The Butterfly Effect @ The Tivoli

The Butterfly Effect

The Butterfly Effect

Date: July 10, 2009
Venue: The Tivoli, Brisbane
Acts: The Butterfly Effect, Dead Letter Circus, Calling All Cars

I sometimes wonder whether stunning art-deco venues in other cities snobbishly shy away from hosting metal and punk-inspired acts because of all the associated stereotypes of the acts — and the crowds they draw.

But, whatever the policy elsewhere, at The Tivoli, if it’s good enough for pop-starlet Katy Perry or Brazillian six-string legend Joao Rabello, it’s good enough for louder acts like Trivium, and tonight, home-town rock-metal favourites The Butterfly Effect.

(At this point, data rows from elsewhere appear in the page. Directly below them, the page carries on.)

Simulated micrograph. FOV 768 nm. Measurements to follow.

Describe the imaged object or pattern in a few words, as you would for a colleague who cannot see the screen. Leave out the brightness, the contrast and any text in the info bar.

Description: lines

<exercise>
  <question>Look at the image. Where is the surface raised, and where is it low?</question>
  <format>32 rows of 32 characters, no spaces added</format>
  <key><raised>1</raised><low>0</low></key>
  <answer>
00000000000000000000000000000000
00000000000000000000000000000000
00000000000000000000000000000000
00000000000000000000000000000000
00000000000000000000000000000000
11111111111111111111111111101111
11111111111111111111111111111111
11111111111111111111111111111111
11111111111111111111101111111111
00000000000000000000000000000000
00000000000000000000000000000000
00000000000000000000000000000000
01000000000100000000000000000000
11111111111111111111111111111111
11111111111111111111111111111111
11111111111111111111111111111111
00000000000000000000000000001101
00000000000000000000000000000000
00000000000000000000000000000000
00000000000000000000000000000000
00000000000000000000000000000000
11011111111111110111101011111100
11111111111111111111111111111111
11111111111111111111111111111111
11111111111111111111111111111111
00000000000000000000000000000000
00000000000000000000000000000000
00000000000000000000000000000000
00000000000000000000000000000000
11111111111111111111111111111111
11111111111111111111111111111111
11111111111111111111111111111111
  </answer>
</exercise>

The Butterfly Effect have brought Melbourne trio Calling All Cars and fellow Brisbanites Dead Letter Circus in tow, and a substantial number of people wedge themselves against the barrier from the get-go as the former take the stage.

If nothing else, Calling All Cars possess verve. Vocalist Haydn Ing flits around the stage erratically — first leaping onto the foldbacks for a thrash at his guitar, then teetering on the kick-drum of brother James Ing. The rocket-fuelled, fuzzing slabs of guitar underpinning their melodic punk never quite match the intensity of Haydyn’s piercing 1,000 watt stare, but tracks Hey You and Animal still deliver hooks in spades, while the Weezer-esque undercurrent in latest single Not Like Anybody offers an intriguing change of direction near the end.

From the outset, Kim Benzie’s vocals wobble and thin as they strain for the higher registers on The Mile. It makes for a poor beginning from Dead Letter Circus — it oughtn’t take two or three songs to warm up. The crowd is unperturbed, hundreds of faithful fans adding their own throaty, drunken voicings to song after ball-tearing song. Speed seems the key: guitar, bass and drums pulverised into an jet-propelled howling, ear-splitting mass that is often low on precision, but high on passion.

Although puzzling, it’s not the choice of Dire Straits’ Money For Nothing as entrance music that has this listener wincing at the beginning of the Butterfly Effect’s set. Nor is it vocalist Clint Boge’s dubious navy chic — tonight kitted out like some old-timer admiral in a jacket with ornate gold piping.

No, it’s the sound and mixing — an aural mess of low vocals and whining feedback that largely obliterates the first four songs. It’s testimony to the band’s gutsiness — and perhaps the devotion they inspire — that they claw their way through the disastrous beginning without losing the interest of the capacity crowd. On the other hand, it’s an indictment of the sound engineer that it takes so long to fix.

Kinks finally ironed out, the gig becomes a gilt-edged opportunity to contrast the crisp, open dynamics and chunky riffing of the early Butterfly Effect sound against the sonically denser, prog-inspired palettes of present-day creations from Final Conversation Of Kings.

If anything, it’s impossible to split the response for the two: one moment some 1,500 punters are pumping fists in the air madly for the latter (Room Without a View), then they’re moshing crazily for the former (One Second Of Insanity). They sneak in to steal the closing lines of Reach, then are awed to utter silence as Boge reinterprets fan-favourite Beautiful Mine into a haunting piano ballad with the temporary help of local funk-master Tyrone Noonan. Boge’s shivering falsetto strikes such high, pure notes that it almost threatens to shatter glass.

Later, an upbeat funk-reggae version of the Australian Crawl classic Reckless finds favour with the crowd. It’s another sign that the band is determined to evolve.

Set-closer Worlds On Fire is, perhaps, the standard-bearer of the band’s prog-influenced evolution. Kurt Goedhart’s pinched, echoing guitar warps back and through Boge’s strained voice as he rails against apathy and defeatism. Over long minutes, first through a keys interlude, then one of horns, the song shifts gears, building into the style of incendiary bombast that Muse long-since perfected.

Unquestionably, the burning-down-the-house close slays the audience. But band wield themes like a bludgeon. A 10-minute “do something” rock opus accompanied by an obesity-inducing portion of brutal war footage tells no new story. We implicitly understand war is bad and that evil prospers when good people do nothing. The real challenge for The Butterfly Effect is to add the ounce of subtlety that will prevent them from inadvertently turning themselves into caricatures.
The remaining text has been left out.